Fiscal Year (FY)Here are the Most important Dates & Days of a Fiscal Year
We all know that one year consists of 12 months, or 52 weeks.
A fiscal year is just that, a one-year period that companies and governments use for budgeting and financial reporting.
While most of us know the standard year begins on January 1st and ends on December 31, fiscal years don’t necessarily need to correspond with the standard calendar year.
Let’s learn more and understand why some companies choose to operate under a fiscal year rather than a standard calendar year.
What is a Fiscal Year?
Fiscal years are commonly used for accounting purposes and more specifically, in the preparation of financial statements.
The IRS allows taxpayers to choose if they want to operate on a calendar year (January 1st – December 31st) or on a fiscal year.
A fiscal year is a 12 month period (52 weeks) chosen by a company to report its financial information.
All of the company’s financial reports, federal tax filings, external audits, and budgets are going to be based on the company’s fiscal year.
A fiscal year must be a period lasting one year but it does not have to start at the beginning of the calendar year.
The fiscal year can be chosen based on the revenue cycle and nature of the business.
To help us understand this a little bit better, let’s look at the standard calendar year and fiscal calendar year by quarter.
Fiscal Quarter Dates
Calendar quarter dates simply correspond to the standard calendar year of January 1st – December 31st as follows:
- Q1 First Quarter: January 1st – March 31st
- Q2 Second Quarter: April 1st – June 30th
- Q3 Thirst Quarter: July 1st – September 30th
- Q4 Fourth Quarter: October 1st – December 31st
This standard calendar year starts on January 1st and ends on December 31st.
Fiscal quarter dates align with a companies fiscal year and they may or may not align with the standard calendar quarter dates listed above.
These would be called non-standard fiscal quarters or a non-standard fiscal year.
Non-Standard Fiscal Quarters
When a companies fiscal calendar does not align with the standard calendar quarter dates, these are called non-standard fiscal quarters.
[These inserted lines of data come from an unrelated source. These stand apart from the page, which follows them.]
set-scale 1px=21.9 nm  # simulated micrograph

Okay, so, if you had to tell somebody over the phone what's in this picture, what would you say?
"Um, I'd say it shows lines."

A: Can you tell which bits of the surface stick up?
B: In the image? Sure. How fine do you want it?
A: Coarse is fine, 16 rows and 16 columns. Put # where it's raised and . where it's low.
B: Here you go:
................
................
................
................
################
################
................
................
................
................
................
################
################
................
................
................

Non-standard fiscal quarters are more commonly seen in companies who have uneven revenue streams.
For example, a holiday decor shop may generate most of its revenue during the holiday months of Q4.
To use a real world example, let’s look at Apple’s fiscal quarters:
- Q1 – October, November, December
- Q2 – January, February, March
- Q3 – April, May, June
- Q4 – July, August, September
Because Apple’s revenue is highly seasonal, they have a non-standard fiscal quarter setup.
Their Fiscal year begins on October 1st and ends on September 30th.
The United Stated Federal government’s fiscal year also runs from October 1st – September 30th and most non-profits have a fiscal year that runs from July 1st – June 30th and this fiscal year is often chosen to align with the timing of grant awards.
According the to IRS, a fiscal year is 12 consecutive months ending on the last day of any month except December.
IRS Tax Deadline Requirements for Fiscal Years
By default, the IRS system goes by the standard calendar year and most taxpayers are required to file their taxes by April 15th the following year.
Fiscal tax payers on the other hand must make some adjustments to their filing deadlines.
Fiscal tax payers must file by the 15th day of the 4th month following the end of their fiscal year.
So if Apple observes a fiscal year of October 1st – September 30th, they must submit their tax return by February 15th (the 15th day of the 4th month following the end of their fiscal year).
For eligible businesses in the United States, a fiscal year is adopt by simply submitting their first income tax return observing the fiscal calendar year they have chosen to follow.
Furthermore, businesses that start on a fiscal calendar year can change their elect to change their calendar year while companies that begin on a standard calendar year must request permission from the IRS to change to a fiscal calendar year.
Form 1128 is the Application to Adopt, Change, or Retain a Tax year form and it details the requirements to do so.
Importance of Fiscal Years
Publicly traded companies are required to release financial statements for each quarter.
In the United States, these reports are called 10-Q reports and are filed with the Securities and Exchange Commission.
Not only are these reports used for tax purposes, but they are also used by investors, shareholders, and outside parties to analyze the companies performance throughout each period.
Quarterly reports are important for the following reasons:
The public can see the true financial status of a company.
Companies are held responsible for their financials and performance because their financial statements are filed through the SEC and made public.
- Valuation and Analysis and Comparison
potential investors can valuate and analyze a company by reviewing their quarterly reports.
Because companies can operate on different calendar quarter dates, these reports provide some consistency when looking at a company overall.
Private companies are not required to release their financial statements.
If you are not sure where to find a companies fiscal calendar year, you can look on the companies 10-K report.
A 1o-K report is an annual report of financial performance that public companies must file with the Securities and Exchange Commission.
Here is what Microsoft’s Form 10-K listed as its fiscal year in 2021:
- A fiscal year is a 12 month period (52 weeks) chosen by a company to report its financial information.
- When a companies fiscal calendar does not align with the standard calendar dates, these are called non-standard fiscal quarters or a non-standard fiscal year.
- The standard calendar year starts on January 1st and ends on December 31st.
- According the to IRS, a fiscal year is 12 consecutive months ending on the last day of any month except December.
- If you are not sure where to find a companies fiscal calendar year, you can look on the companies 10-K report.
- Non-standard fiscal quarters are more commonly seen in companies who have uneven revenue streams. For example, a holiday decor shop may generate most of its revenue during the holiday months of Q4.